Gaining Momentum

It has been a productive week for me – artistically. I have been working hard on my latest project, which is a Pirates of the Caribbean theme, and I really like where it is going. Because this is another gift for someone, I will have to hold off on showing you some progression photos, but I will have those up when the painting is complete. I am also in the process of creating another short movie about creating this painting.

I have spent the last year or two educating myself on the various techniques of still-life and figurative painting. When I finally went back to a landscape painting last year (The Runoff), I was disappointed in the results. I felt that my landscape skills had stalled and I realized I needed to balance my skills better to accommodate the various aspects of my current projects. For example, my current project is a mixture of figurative, landscape, and portraiture work. If two of the elements appear strong, they will still be overwhelmed by a weak third element. As nice a face I might paint, if the tree is a formless blob then the viewers eyes will just focus on that. So I have been working hard on my landscape skills and I hope it shows in this next project.

Thomas Gainsborough
Thomas Gainsborough

I guess I figured I had achieved a sense of accomplishment with landscape works or perhaps I just got a little bored with landscapes – or both. I entered the oil painting realm with the desire to paint landscapes, but then I realized that there was so much more I could cover that I got lost in my explorations. I can now say that figurative works are my favorite. I love depicting people in scenes that tell stories, however I still have a great love for landscapes. It’s funny that my feelings on these genres are completely opposite of my favorite oil painter – Thomas Gainsborough.

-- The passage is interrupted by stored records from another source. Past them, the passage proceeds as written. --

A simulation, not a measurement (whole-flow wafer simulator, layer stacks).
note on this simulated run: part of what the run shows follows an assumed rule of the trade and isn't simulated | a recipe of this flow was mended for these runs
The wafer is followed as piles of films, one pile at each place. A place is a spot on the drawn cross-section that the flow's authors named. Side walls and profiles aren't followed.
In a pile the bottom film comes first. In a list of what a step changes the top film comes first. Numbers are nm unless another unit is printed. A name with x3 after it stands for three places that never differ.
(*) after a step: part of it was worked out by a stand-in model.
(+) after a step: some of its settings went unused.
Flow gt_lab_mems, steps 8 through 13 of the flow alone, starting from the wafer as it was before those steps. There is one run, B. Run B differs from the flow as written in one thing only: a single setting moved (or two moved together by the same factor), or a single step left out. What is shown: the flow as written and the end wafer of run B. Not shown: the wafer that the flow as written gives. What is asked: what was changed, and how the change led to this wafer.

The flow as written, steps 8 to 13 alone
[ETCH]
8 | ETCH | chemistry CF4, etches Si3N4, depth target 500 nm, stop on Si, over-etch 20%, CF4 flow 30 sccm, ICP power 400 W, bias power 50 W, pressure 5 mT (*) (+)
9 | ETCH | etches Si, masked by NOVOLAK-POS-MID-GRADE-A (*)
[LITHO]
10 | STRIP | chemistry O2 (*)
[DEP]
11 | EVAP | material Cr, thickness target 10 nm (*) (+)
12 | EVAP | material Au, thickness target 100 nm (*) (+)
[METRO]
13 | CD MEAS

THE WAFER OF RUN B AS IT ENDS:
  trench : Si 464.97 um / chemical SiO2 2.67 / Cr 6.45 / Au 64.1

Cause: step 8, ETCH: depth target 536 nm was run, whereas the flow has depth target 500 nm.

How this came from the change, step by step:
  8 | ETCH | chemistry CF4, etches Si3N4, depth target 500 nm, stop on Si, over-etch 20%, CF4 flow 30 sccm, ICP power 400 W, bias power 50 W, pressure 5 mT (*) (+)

Gainsborough (1727-1788), was from England and was a tremendous portrait and figure artist. Even if you think you have never heard his name, you are most likely familiar with his most famous work The Blue Boy. Not only could he convincingly render emotions in his faces, but he could bring out the fine details of the clothing his subjects were wearing. In the Blue Boy for example, I don’t think it’s the youthful skin tones he rendered, but the blue satin on the boy that makes this a classic. Light seems to pour off the canvas from his costume even without the bright gallery lighting. I’ve been fortunate enough to see this painting in person (it sits in San Marino at the Huntington Library) and I was in awe of it. The eyes of the boy seem to penetrate his viewers and leave you pondering why he appears so confident. The boy gives off such confidence that you might suspect he has just won something. The background is so understated that you don’t even notice it. It’s a very serene landscape with earth tones to complement the cool blue satin of the costume. The funny thing here is that Gainsborough actually didn’t like doing portraits. He only painted them out of financial necessity. Commissions for portraits came in constantly which gave him a comfortable living. In his early years however, he was trying to sell his real passion – landscapes. They didn’t sell well though, not because people thought they were substandard, but because oil portraits were the rage in those times. So he continued the portraits to make his living and it wasn’t until his later years, after he made his mark on portraiture, that he returned to his first love.

The Blue Boy by Thomas Gainsborough
The Blue Boy by Thomas Gainsborough

While my first love was landscapes, it has since shifted to rendering people. Since I don’t have to rely on my art sales exclusively; I don’t have to target my works at a particular audience. I certainly appreciate the various genres of oil painting as they have their own inherit challenges. In my mind, a good artist can specialize in one genre, but since many paintings include faces, still objects, animals, and landscape elements (sometimes all of these in one), it is important to be competent in all of these areas. That is my goal now and that is why I am working on my landscape skills.

See you next post.

3 thoughts on “Gaining Momentum”

  1. I think it’s great that you’re willing to objectively critique your art, and are able to admit when a skill needs to be perfected. This is an extremely important trait for any kind of artist to possess: painter, sculptor, even photographer and writer. All the arts, really. Most people are not capable of stepping back from their emotional attachment to their creation – their “baby” as it were – and admitting to themselves where improvement is possible and necessary. I admire that in you. Can you teach me how to do that?

    Side note: The Huntington is in San Marino, not San Marcos. 🙂

  2. Thank you Jessica for spotting that error – I’ve updated the post. As far as critiquing your own work, in my case, I have to step away from a piece for a few days and then come back to it. It’s like proof reading a document – you need fresh eyes to spot mistakes. When I keep looking at an area I’ve just completed, my emotions obscure my objective eyes. I’m so excited that I’ve completed a difficult section that I just think it’s great no matter what. When I take a few days from looking at one of my works I’m able to pull out areas that are not as hot as I thought they were.

  3. Looking forward to seeing this new painting! My collection of original pieces from the great artist known as Ryan Williams continues to grow and grow! Soon enough they will be worth millions, but to me they are priceless!!!